A website on Easter customs laments that:
Easter is fast losing its relevance. People are increasing embracing the festive aspect of the festival and Good Friday and Easter Monday have become a welcome extension to the weekend and a chance to go on the first spring vacation. Over the years, the festival has taken the shape of a wonderful occasion to hang around with the long lost friends, close relatives and family members, and to have a lot of fun together.
Well, here are some practices that you can add to your celebration and keep it both religious and fun.
Here are some practices that you can use to keep the holiness and “holy joy” in the Paschal season:
In Eastern Europe, church bells are rung throughout the day, all day, to remind the entire population that it is the ultimate feast of joy, the Resurrection. Blessed food is eaten with the extended family and friends. Here in Albuquerque, I let the children come and clang away on the old church bell. They take all that left-over energy and tire themselves out harmlessly and happily.
A popular Easter game is to have cracking contests with the decorated and blessed eggs; the one whose egg lasts longest without damage will have the best year. Bulgarians add the practice of cracking an egg against the wall of the church, and this is the first egg to be eaten at the Easter meal.
In Bulgaria, a loaf of paschal bread and red eggs (in honor of the Precious Blood) are given to Muslim neighbors, who reply with a gift.
Poland has Dyngus Day on Easter Monday (this is still widely observed in my hometown of Buffalo,NY): On this day boys roam around the neighborhood to sprinkle girls with water or perfume. This custom of watering has its roots in pagan traditions since the pouring of water is an ancient spring symbol of cleansing and purification. Easter Monday has also been celebrated as “Switching Day” because on this day boys switch girls with a small willow branch with the hope of having children when those girls are married women.
The Byzantine Catholic practice of dousing is a little different. Here, the men douse women on Easter Monday, in imitation of the Apostles having poured water on St Mary Magdalene when she announced the resurrection, and they disbelieved her. On Easter Tuesday, roles are reversed, when Mary and the other women poured water on the shamefaced Apostles who had seen the empty tomb, and only then believed. Let me tell you, in the Greek Catholic regions of Slovakia, and in Transcarpathia and Galicia in westernUkraine, students go all out with this custom, and few people are safe on the streets! People make a point of wearing a jacket, no matter the weather, because they know they are going to get doused – or even soaked!
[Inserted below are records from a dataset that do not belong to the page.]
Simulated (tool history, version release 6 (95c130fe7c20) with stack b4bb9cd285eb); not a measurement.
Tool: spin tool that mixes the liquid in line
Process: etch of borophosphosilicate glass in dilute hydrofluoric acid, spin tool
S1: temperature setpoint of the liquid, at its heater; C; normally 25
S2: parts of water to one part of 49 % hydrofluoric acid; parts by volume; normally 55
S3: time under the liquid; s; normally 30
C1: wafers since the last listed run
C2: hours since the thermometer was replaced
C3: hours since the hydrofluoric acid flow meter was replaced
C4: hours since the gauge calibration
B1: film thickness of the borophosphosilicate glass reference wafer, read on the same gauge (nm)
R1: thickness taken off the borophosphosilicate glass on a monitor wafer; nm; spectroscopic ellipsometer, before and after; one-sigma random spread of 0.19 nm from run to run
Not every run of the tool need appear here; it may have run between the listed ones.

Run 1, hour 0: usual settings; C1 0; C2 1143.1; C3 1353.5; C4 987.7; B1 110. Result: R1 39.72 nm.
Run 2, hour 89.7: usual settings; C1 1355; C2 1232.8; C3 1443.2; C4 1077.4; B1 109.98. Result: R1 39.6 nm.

The Oster Hase, or Easter Bunny, is a German tradition, rooted inAlsace, the land that my ancestor Michael Zugger left to go to Buffalo, New York, in the 1830s. The rabbit was considered to be a sign of new life in spring and abundance of life, due to their large families born around the time of the vernal equinox, which is always close to Easter. Children build decorated nests in a corner of the house, complete with grass and flowers, and the bunny drops decorated eggs and sugar candies on Holy Saturday night, but only in those nests made by good children. The nests evolved into our modern Easter Baskets filled with candy and chocolates that have not been eaten since Lent began. In Germany there are several different customs, in addition to the well-loved rabbit. These include the practice of decorating eggs, and also of hanging hollow painted eggs on a miniature tree. This Easter Tree holds both eggs and ribbons and serves as a centerpiece for the table.
But in Eastern Europe, the baskets are much more elaborate! While the Latin rite Slavs bless food on Holy Saturday afternoon, the Byzantine rite populations (both Catholic and Orthodox) bring baskets of food to church on Easter Sunday. These are big baskets, containing ham, sausage, butter, eggs, Pascha loaves made with a dozen eggs each, cheese, chocolates, and any other food given up during Lent. Everything is cooked in advance, and is eaten cold on Easter Sunday. No cooking that day – everybody gets a rest!
Also the rabbit was seen as the first witness to the power of Jesus’ Resurrection. When the rabbits witnessed it, they trembled in awe, and that is why they still tremble today!
Easter Week is also the time to visit the graves of loved ones. Blessed bread is left at the grave as a sign of belief in the Resurrection. In some places, people sit down and eat Easter food at the graves, again to celebrate the coming resurrection of the dead. It is a comfortable way to introduce children to cemeteries and the practice of praying for the souls of the departed.
Traditional Basket Cover: Christ is risen! Indeed He is risen!
The Easter Lily is the common symbol of the holy day. Tradition says that the first ones bloomed in the Garden ofGethsemane, where the drops of Jesus’ bloody sweat fell. Thus, from the blood comes hope in the resurrection. Another tale is that when Eve was expelled from Paradise, she wept, and her tears brought out the lilies. Our story of the Dormition of Our Lady (August 15) says that when the empty tomb was opened to view her body, the dominant flower was the Lily, since it is an ancient symbol of purity.
Finally, every daily Liturgy of our Bzyantine Catholic Church is a smaller repeat of Easter. The “Christ is Risen” is sung at special moments in the Liturgy, and the splendid hymn “The Angel” replaces the regular Irmos(It is truly proper).
Keep up the season by greeting one another with “Christ is risen! Indeed He is risen!” You can’t beat that practice for keeping Easter a religious holiday … if all the Eastern Catholics would introduce their friends to this simple practice, the power of the Resurrection would be communicated so easily to so many.
But whatever you are doing for Easter, may it be in honor of the Risen Lord, and may you, the dear reader, be lifted up by His life-giving sacrifice on the Cross and awesome Resurrection into new life on Easter and every day.